Throughout the country’s 25-year history, Eritrea’s border with Ethiopia has been a hotly-disputed region.
Eritrea shares a 640-mile boundary with its Horn of Africa neighbor, from whom it only gained independence in 1991. The two countries fought a bloody two-year war over border boundaries between 1998 and 2000, since which bilateral relations have been characterized by a “no war, no peace” situation.
Now, Eritrea has blamed Ethiopia for clashes in the Tsorona region, about halfway along the border. The reported clashes have raised the specter of conflict in a region where tension is always high.

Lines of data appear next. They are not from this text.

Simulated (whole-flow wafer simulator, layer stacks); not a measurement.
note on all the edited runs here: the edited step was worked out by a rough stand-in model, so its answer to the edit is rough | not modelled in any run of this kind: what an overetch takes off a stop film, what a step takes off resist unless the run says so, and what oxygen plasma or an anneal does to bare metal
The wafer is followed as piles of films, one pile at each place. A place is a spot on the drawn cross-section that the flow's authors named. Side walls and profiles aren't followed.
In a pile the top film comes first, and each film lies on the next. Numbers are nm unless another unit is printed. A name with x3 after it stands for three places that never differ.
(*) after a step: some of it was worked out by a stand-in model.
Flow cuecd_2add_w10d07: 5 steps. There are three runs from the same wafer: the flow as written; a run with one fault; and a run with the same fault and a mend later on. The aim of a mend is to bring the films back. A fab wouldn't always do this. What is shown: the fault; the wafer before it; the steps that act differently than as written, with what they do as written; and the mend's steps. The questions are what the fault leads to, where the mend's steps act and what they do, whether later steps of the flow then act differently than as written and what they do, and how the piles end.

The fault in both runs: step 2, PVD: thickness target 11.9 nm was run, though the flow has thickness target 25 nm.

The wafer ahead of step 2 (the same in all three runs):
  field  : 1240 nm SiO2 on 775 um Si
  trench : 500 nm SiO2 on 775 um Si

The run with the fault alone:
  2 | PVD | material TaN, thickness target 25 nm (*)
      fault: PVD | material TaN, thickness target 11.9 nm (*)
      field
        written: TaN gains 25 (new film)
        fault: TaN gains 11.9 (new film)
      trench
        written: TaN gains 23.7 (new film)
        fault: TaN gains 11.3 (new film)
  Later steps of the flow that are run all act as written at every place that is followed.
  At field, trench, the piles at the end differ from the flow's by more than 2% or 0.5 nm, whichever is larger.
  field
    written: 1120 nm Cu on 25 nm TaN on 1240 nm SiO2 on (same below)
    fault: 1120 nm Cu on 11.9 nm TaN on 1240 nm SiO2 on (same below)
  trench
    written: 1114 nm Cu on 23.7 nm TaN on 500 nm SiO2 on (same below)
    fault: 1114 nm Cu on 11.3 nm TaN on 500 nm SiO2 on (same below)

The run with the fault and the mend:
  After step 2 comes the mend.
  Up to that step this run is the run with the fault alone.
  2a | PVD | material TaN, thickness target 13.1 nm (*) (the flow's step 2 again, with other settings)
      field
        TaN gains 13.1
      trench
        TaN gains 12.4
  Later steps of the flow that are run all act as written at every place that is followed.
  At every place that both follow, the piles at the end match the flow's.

Until 1991, Eritrea was considered an autonomous region within Ethiopia. The latter’s decision to attempt to annex the former in 1961 sparked a 30-year independence war. Against a much-larger and better-equipped Ethiopian army, the Eritrean People’s Liberation Front won the war and toppled Ethiopian President Mengistu Haile Mariam, with the assistance of Ethiopian rebels. Eritrea was recognized as an independent state by the international community in 1993 following a United Nations-backed referendum vote in favor of independence.
Why is the border a flashpoint?
A full-scale war broke out between Ethiopia and Eritrea in May 1998 and focused on the town of Badme, which both sides claimed belonged to them. Eritrea was found to have triggered the war by attacking Ethiopian troops around Badme, according to a 2005 ruling by the Eritrea-Ethiopia Claims Commission, a body based in The Hague that was established to deal with the conflict’s fallout. Over the next two years, tens of thousands of soldiers were killed on both sides in a bloody battle that achieved very little in terms of concrete boundary changes.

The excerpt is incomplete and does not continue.